224 Payments to non-approved personal pension arrangements

(1) Contributions paid by an employer under non-approved personal pension arrangements made by the employee are to be treated as earnings from the employment for the tax year in which they are paid.

(2) Subsection (1) does not apply if or to the extent that the contributions are chargeable to income tax as the employee’s income apart from this section.

(3) For the purposes of this section—

(a) “personal pension arrangements” has the meaning given by section 630(1) of ICTA, and

(b) arrangements are “non-approved” if they are not “approved” within the meaning of that section.

225 Payments for restrictive undertakings

(1) This section applies where—

(a) an individual gives a restrictive undertaking in connection with the individual’s current, future or past employment, and

(b) a payment is made in respect of—

(i) the giving of the undertaking, or

(ii) the total or partial fulfilment of the undertaking.

(2) It does not matter to whom the payment is made.

(3) The payment is to be treated as earnings from the employment for the tax year in which it is made.

(4) Subsection (3) does not apply if the payment constitutes earnings from the employment by virtue of any other provision.

(5) A payment made after the death of the individual who gave the undertaking is treated for the purposes of this section as having been made immediately before the death.

(6) This section applies only where—

(a) the earnings from the employment are general earnings to which any of the provisions mentioned in subsection (7) apply, or

(b) if there were general earnings from the employment they would be general earnings to which any of those provisions apply.

(7) The provisions are—

(a) section 15 (earnings of employee resident, ordinarily resident and domiciled in the UK),

(b) section 21 (earnings of employee resident and ordinarily resident, but not domiciled, in UK, except chargeable overseas earnings),

(c) section 25 (UK-based earnings of employee resident but not ordinarily resident in UK), and

(d) section 27 (UK-based earnings of employee not resident in UK).

(8) In this section “restrictive undertaking” means an undertaking which restricts the individual’s conduct or activities.

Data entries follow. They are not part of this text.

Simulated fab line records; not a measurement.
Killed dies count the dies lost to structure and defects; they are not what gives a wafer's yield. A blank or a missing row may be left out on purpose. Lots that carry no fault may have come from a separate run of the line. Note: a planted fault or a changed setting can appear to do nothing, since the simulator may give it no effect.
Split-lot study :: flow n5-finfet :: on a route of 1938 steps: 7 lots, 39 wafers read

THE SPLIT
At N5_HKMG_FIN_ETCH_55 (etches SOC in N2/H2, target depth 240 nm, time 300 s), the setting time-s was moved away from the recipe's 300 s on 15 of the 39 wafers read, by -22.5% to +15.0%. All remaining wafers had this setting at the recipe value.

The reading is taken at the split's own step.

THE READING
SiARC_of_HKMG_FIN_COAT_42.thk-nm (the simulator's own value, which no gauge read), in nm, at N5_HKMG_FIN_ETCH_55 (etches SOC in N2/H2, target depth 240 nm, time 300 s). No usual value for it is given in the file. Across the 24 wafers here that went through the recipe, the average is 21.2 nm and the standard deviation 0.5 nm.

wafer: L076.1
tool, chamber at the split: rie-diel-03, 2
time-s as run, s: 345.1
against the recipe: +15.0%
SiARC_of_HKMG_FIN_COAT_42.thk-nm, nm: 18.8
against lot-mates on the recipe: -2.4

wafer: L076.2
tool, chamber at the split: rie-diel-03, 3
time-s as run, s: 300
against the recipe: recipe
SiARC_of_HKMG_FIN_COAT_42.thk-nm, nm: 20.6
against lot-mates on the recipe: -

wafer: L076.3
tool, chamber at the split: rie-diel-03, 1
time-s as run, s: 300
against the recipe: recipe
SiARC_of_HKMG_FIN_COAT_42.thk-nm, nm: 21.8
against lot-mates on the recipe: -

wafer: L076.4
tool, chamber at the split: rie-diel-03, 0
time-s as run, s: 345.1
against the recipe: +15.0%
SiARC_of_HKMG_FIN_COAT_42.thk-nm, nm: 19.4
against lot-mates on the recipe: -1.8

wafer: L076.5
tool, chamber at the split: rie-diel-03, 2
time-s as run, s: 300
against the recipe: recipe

For this purpose it does not matter whether or not the undertaking is legally enforceable or is qualified.

226 Valuable consideration given for restrictive undertakings

(1) In a case where—

(a) an individual gives a restrictive undertaking in connection with the individual’s current, future or past employment, and

(b) valuable consideration that is not in the form of money is provided in respect of—

(i) the giving of the undertaking, or

(ii) the total or partial fulfilment of the undertaking,

section 225 applies as it would if a payment of an amount equal to the value of the consideration had been made instead.

(2) For this purpose—

(a) merely assuming an obligation to make over or provide valuable property, rights or advantages is not valuable consideration, but

(b) wholly or partially discharging such an obligation is.